Feb 25, 2015

The Day after Tomorrow: Past Perfect x Past Perfect Continuous




This awesome activity was provided by Nina Hudd, an amazing teacher who also likes sharing,

Nina Hudd has been teaching English for over 14 years in England, Hong Kong and France. She currently runs her own English tuition company for all ages and ability from 2 years old to adult, absolute beginners to advanced.



A.      Preparation/discussion

Do you like disaster movies? Why/why not?
Why do you think disaster movies are so popular?
Do disaster movies serve any practical purpose?





B.      Watch the segment and identify the order of the actions below.




video



People have umbrellas up.

The man walks away from the café.

A police car is driving around giving information.

The policeman is hit on the head by a hailstone.

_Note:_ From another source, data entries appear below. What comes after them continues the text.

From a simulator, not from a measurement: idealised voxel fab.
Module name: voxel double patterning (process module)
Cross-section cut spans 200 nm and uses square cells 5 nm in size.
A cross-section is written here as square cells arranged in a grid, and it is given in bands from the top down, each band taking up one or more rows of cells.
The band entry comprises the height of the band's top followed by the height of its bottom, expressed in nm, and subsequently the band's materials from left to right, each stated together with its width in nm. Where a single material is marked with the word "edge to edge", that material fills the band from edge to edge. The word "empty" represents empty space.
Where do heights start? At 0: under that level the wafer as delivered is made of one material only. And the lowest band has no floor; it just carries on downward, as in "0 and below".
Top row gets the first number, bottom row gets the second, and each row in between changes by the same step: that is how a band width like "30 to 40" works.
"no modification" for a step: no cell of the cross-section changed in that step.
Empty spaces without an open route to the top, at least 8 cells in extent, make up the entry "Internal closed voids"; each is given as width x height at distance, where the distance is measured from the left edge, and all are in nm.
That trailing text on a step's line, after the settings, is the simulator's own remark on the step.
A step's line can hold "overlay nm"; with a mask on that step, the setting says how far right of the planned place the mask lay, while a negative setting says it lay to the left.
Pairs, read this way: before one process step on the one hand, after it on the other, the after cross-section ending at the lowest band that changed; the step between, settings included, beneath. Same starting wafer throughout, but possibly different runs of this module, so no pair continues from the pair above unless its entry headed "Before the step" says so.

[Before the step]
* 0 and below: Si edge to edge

The man puts his case on his head for protection.

A man stops at a street side cafe and drinks some tea.

The man is talking on his phone.

The café owner closes his café up.

The man’s telephone rings.

Everyone starts running around screaming.

A hailstone hits the man and he falls down.

The policeman is arguing with an old man.

A motorbike drives into a shop window.

Consider which of these actions had finished when the hailstorm hit and which of these actions were taking place during the hailstorm. Some of the actions may have been continuing throughout the clip.


C.      Fill in the blanks with the past perfect or the past perfect continuous form of the verbs in parentheses. Consider carefully whether the first action was completed or taking place when the second action happened.

A man _____________ (drink) tea at a street side café when his telephone rang.
The man __________ (already, walk) away from the café when the first hailstone hit.
The café owner ___________(close) up his café before the hailstorm.
The policeman ___________(argue) with a man when the hailstone hit him on the head.
People ______________(walk) around with umbrellas before the hailstorm hit.
A man ________________(ride) a motorbike during the hailstorm but then crashed into a shop window.
The man _____________(put) his case on his head for protection but still got hit.

D.     Extension activity – read the article and reflect, referring back to the questions in section A.



 DISASTER 



If you were to look on the bright side, you could argue that we simply enjoy seeing things being blown to smithereens. "There's a kind of pleasure in destruction," says Sheldon Hall, co-author of Epics, Spectacles and Blockbusters: A Hollywood History. "It's the kind you get from building a sandcastle and then jumping on it as a child. When we watch those elaborate sets blow up in a James Bond film, we know that they're fake, so we appreciate the skill that goes into building them, and the same sort of skill that goes into their destruction. It's all part of the magic of the movies."
But it can't be a coincidence that the images in our multiplexes are so similar to those on the news, whether we're watching footage of Hurricane Katrina, the Indian Ocean tsunami or the latest terrorist bombing. In these chaotic times, is it any wonder that we're drawn to films that reframe that chaos as an awfully big adventure?
"All around the world, people are aware of climate change," says Kramer, "That could underpin our sensitivity to stories that respond to such concerns. Let's not forget that Avatar came out on the very weekend that the UN's climate change conference in Copenhagen ended in failure. Avatar was probably consumed by more people in a short space of time than any other story in human history – and it was all about a military-industrial complex intent on ruining a planet."
That's all very well, but apart from making James Cameron even richer, do these mega-disaster movies have any practical purpose? Will Hollywood's doom-mongering prompt impressionable film-goers to change their ways? Well, possibly.
"One thing that a lot of these films have in common is the sense that the threat is not just to me and my family, but to everybody," says Kramer. "They tend to tell stories about isolated groups overcoming their differences to come together and solve their problems. And because these films reach different communities around the planet, they might just foster a sense of solidarity and prepare the ground for some sort of collective action in the future. They reach into us and respond to a need that we have – a hope that if we get together, we can make a difference.

Answer Key:




A man had been drinking at a street side café when his telephone rang.
The man had already walked away from the café when the first hailstone hit.
The café owner had closed up his café before the hailstorm.
The policeman had been arguing with a man when the hailstone hit him on the head.
People had been walking around with umbrellas before the hailstorm hit.
A man had been riding a motorbike during the hailstorm but then crashed into a shop window.
The man had put his case on his head for protection but still got hit.



1 comment:

Annabella said...

I like the idea but some of the examples in the exercise don't work and could confuse learners as they could easily be completed with the past continuous.